Latest news

Published on

ECHO Annual Partners Conference: Brussels launch of World Disasters Report 2015


On 12 and 13 November, the European Commission’s Directorate General for Humanitarian Aid and Civil Protection (ECHO) held its 2015 Annual Partners Conference with the theme of "Humanitarian assistance in a changing world”. Each year, the conference gathers representatives from over 200 partner organisations that implement EU humanitarian aid around the world – including numerous National Red Cross Societies in the EU – to discuss recent developments, challenges and opportunities in the humanitarian sector.

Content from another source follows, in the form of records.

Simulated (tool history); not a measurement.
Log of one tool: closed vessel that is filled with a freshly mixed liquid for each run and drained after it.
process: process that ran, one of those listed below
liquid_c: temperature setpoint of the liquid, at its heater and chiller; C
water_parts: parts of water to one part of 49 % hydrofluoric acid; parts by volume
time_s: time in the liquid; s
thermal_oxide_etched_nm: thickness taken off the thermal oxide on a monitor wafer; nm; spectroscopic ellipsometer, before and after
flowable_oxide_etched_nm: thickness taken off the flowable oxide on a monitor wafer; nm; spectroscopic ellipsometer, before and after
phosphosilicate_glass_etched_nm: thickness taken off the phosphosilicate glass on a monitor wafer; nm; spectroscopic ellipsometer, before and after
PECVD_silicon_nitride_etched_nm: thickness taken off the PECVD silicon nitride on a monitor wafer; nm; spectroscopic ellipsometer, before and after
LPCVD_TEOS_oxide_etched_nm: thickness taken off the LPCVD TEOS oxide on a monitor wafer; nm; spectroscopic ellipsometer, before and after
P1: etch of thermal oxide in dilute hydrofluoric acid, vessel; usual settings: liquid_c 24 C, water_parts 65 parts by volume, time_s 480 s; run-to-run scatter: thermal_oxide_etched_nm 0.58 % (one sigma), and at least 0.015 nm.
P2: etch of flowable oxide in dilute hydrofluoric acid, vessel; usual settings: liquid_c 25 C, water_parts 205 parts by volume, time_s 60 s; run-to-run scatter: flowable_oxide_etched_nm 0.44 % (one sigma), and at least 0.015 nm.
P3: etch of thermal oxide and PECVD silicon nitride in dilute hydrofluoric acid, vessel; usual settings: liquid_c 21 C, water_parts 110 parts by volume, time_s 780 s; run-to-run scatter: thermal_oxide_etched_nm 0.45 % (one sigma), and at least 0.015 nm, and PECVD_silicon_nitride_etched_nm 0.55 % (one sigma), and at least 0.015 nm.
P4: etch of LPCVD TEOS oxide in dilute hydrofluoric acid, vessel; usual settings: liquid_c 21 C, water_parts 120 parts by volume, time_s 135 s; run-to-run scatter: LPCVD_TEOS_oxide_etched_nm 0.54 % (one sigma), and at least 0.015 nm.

During the speech of Christos Stylianides, Member of the European Commission in charge of Humanitarian Aid and Crisis Management. © European Commission

The event serves as a platform for ECHO's partners to present their perspectives and experiences, and participate in workshops where future actions are discussed. Alongside Ian Clark, Head of Unit for Policy and Implementation Frameworks at ECHO, Paola Albrito, Head of the Regional Office for Europe of the United Nations Office for Disaster Risk Reduction (UNISDR), and Marcus Oxley, Executive Director of the Global Network of Civil Society Organisations for Disaster Reduction (GNDR), the Director of the Red Cross EU Office, Leon Prop participated in a panel discussion on "The Sendai Framework for Disaster Risk Reduction (DRR): Challenges, trends and innovations in resilience building”. Mr Prop highlighted some of the main findings of the World Disasters Report (WDR) 2015, namely that focusing on local actors is key to humanitarian effectiveness.

“Each year, we collectively spend around USD 20 billion on vital humanitarian assistance, but also on disaster response and resilience initiatives,” said Mr Prop. “Out of that 20 billion, only 1.6 per cent is channelled through local actors – we think that there is a huge discrepancy between the rhetoric that we have about localising aid and the current reality” he added, sharing the example of the Haiti earthquake, where this figure was actually less than 1 per cent. "We must work together to address that imbalance and work towards a more equal partnership”, he stressed. "More resources need to flow directly to communities or national entities, because it’s at the community level where humanitarian needs are greatest, and where development initiatives have the biggest impact.”

WDR 2015 finds that local actors determine the effectiveness of any operation as much as, if not more than, their supporting international partners. Although responsibility for responding to large-scale disasters cannot be borne entirely by the people, organisations and governments responding locally, a better balance must be struck. "Of course, international solidarity and international response systems are crucial when the needs overwhelm capacities,” said Mr Prop, ''but the international response can never substitute legitimate and accountable local actors.”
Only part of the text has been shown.